Flow diagram for receiver processing


All, 

I worked out a provisional flow diagram for processing incomming mail as
follows:


[START]
    NIL -> Authenticate

Authenticate
    PASS -> Authorize
    FAIL -> Forwarder
    UNDEFINED -> Filter

Authorize
    GOOD -> [ACCEPT]
    BAD -> [REJECT]
    Insufficient -> Filter

Forwarder [*]
    PASS -> Authorize
    FAIL -> [REJECT]
    Unknown -> Filter

Filter
    GOOD -> [ACCEPT]
    BAD -> [REJECT]

[*] The Forwarder step basically there to recognize the fact that a MARID
(or SPF) fail may be because the message was forwarded. This step may
involve checking of headers for consistency, may involve checks of known
forwarding relationships, may involve proof of consent. Or it might just
always return Unknown because there is no good way to do this step.


Without any MARID deployment the only path through the diagram would be 

[START] -> Authenticate -> Filter -> [ACCEPT] | [REJECT]

Say this results in the following error rates

false positives: f_p
false negatives: f_n


Now say we have a deployment fraction d and we have 100% accurate
authorization and no forwarders. Our error rate is now:

false positives: (1-d) f_p
false negatives: (1-d) f_n

[START] -> Authenticate (-{1-d}-> Filter -> [ACCEPT] | [REJECT]
                        -{d-x}-> Authorize ->  [ACCEPT] | [REJECT]
                        -{x}-> Forwarder -> Authorize ->  [ACCEPT] |
[REJECT])

As d tends to 1 the error rates tend to zero.

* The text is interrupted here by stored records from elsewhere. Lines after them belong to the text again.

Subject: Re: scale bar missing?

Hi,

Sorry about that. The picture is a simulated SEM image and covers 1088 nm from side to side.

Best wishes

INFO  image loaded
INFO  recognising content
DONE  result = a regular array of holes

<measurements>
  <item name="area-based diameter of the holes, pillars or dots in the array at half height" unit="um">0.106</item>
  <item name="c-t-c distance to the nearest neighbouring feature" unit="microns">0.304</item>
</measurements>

This approximation is actually much better for high values of d than for low
values. First we have to assume that the forwarder issue will be solved if
there is significant deployment. Second, the authorization step is likely to
become very accurate since third party accreditors ill only be relied on if
they provide very high levels of accuracy and near perfect predictions that
a message is not spam.

The value for the sender to configure for MARID is much greater, by
configuring for MARID they can ensure that their messages do not become part
of the false positive pile.


To get the actual results we have to work through all the paths in the
diagram. We also have to look at the cases where the authorization procedure
gives the wrong result or no result at all. I will do this later on in a
word document (I have reached the plaintext limit here).


The other part of the story beyond mere accuracy is coverage. so far we have
been looking at using MARID with some form of spam filter in place. The
reason the spammers persist is that they beleive that they can stay one step
ahead of the filter writers. But MARID is much harder to game than a filter
and the actions taken to game it would require very high levels of
expertise, things like theft of actively used BGP address blocks, DNS
poisoning. Things we know how to fix once-and-for-all.

Imaging using MARID with a filter that always returns the result Bad. The
only way to send mail is now to use MARID. I don't think we will get there
for some years, but at some point we will. In the meantime the filter
configurations will increasingly concentrate on reducing f_n even at the
cost of what would previously have been unacceptable levels of f_p.


                        Phill